I am building an app where users will occasionally initiate a longer-running process. While running, the process will commit updates to a database entry.
Since the process takes some time, I am using the threading module to execute it. But values updated while in the thread are never actually committed.
An example:
from flask import Flask, url_for, redirect
from flask_sqlalchemy import SQLAlchemy
import time, threading, os
if os.path.exists('test.db'): os.remove('test.db')
app = Flask(__name__)
app.config['SQLALCHEMY_DATABASE_URI'] = 'sqlite:///test.db'
db = SQLAlchemy(app)
class Item(db.Model):
id = db.Column(db.Integer, primary_key=True)
value = db.Column(db.Integer)
def __init__(self, value): self.value = value
db.create_all()
item = Item(1)
db.session.add(item)
db.session.commit()
#app.route('/go', methods=['GET'])
def go():
def fun(item):
time.sleep(2)
item.value += 1
db.session.commit()
thr = threading.Thread(target=fun, args=(item,))
# thr.daemon = True
thr.start()
return redirect(url_for('view'))
#app.route('/view', methods=['GET'])
def view(): return str(Item.query.get(1).value)

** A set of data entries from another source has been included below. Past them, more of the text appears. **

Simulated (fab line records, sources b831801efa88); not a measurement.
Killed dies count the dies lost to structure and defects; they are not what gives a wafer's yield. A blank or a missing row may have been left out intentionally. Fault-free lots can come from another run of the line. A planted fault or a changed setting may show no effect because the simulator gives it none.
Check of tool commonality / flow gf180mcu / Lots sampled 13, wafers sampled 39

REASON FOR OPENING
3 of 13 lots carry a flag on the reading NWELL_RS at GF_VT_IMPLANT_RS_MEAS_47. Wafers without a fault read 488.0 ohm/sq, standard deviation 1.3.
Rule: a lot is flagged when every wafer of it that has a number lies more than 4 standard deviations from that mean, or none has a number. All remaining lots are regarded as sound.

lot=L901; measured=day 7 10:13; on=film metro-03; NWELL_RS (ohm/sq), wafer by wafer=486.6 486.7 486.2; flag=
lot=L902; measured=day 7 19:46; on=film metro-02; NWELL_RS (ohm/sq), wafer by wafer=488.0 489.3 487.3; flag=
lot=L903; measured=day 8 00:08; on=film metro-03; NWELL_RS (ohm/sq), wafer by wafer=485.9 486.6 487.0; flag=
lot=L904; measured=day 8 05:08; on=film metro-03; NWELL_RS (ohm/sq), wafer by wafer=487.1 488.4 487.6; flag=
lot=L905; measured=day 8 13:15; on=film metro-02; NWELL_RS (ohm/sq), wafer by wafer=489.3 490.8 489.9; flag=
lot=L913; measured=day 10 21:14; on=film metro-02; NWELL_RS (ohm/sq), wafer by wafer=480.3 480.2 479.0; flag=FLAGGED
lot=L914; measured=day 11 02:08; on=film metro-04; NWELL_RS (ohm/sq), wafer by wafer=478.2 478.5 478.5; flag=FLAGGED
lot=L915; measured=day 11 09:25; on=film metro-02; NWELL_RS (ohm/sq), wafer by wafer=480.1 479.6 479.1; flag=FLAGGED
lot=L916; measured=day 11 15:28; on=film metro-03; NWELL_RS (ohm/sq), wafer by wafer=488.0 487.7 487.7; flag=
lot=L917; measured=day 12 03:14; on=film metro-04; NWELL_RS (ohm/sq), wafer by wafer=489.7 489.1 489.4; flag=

app.run(host='0.0.0.0', port=8080, debug=True)
My expectation was that the item's value would be asynchronously updated after two seconds (when the fun completes), and that additional requests to /view would reveal the updated value. But this never occurs. I am not an expert on what is going on in the threading module; am I missing something?
I have tried setting thr.daemon=True as pointed out in some posts; but that is not it. The closest SO post I have found is this one; that question does not have a minimal and verifiable example and has not been answered.
I guess this is due to the fact that sessions are local threaded, as mentioned in the documentation. In your case, item was created in one thread and then passed to a new thread to be modified directly.
You can either use scoped sessions as suggested in the documentation, or simply change your URI config to bypass this behavior:
app.config['SQLALCHEMY_DATABASE_URI'] = 'sqlite:///test.db?check_same_thread=False'
After some debugging I figured out a solution; though I still do not understand the problem. It has to do with referencing a variable for the database object. If fun updates an object returned by a query, it works as expected:
def fun(item_id):
time.sleep(2)
Item.query.get(item_id).value += 1
db.session.commit()
In context:
from flask import Flask, url_for, redirect
from flask_sqlalchemy import SQLAlchemy
import time, threading, os
if os.path.exists('test.db'): os.remove('test.db')
app = Flask(__name__)
app.config['SQLALCHEMY_DATABASE_URI'] = 'sqlite:///test.db'
db = SQLAlchemy(app)
class Item(db.Model):
id = db.Column(db.Integer, primary_key=True)
value = db.Column(db.Integer)
def __init__(self, value): self.value = value
db.create_all()
item = Item(1)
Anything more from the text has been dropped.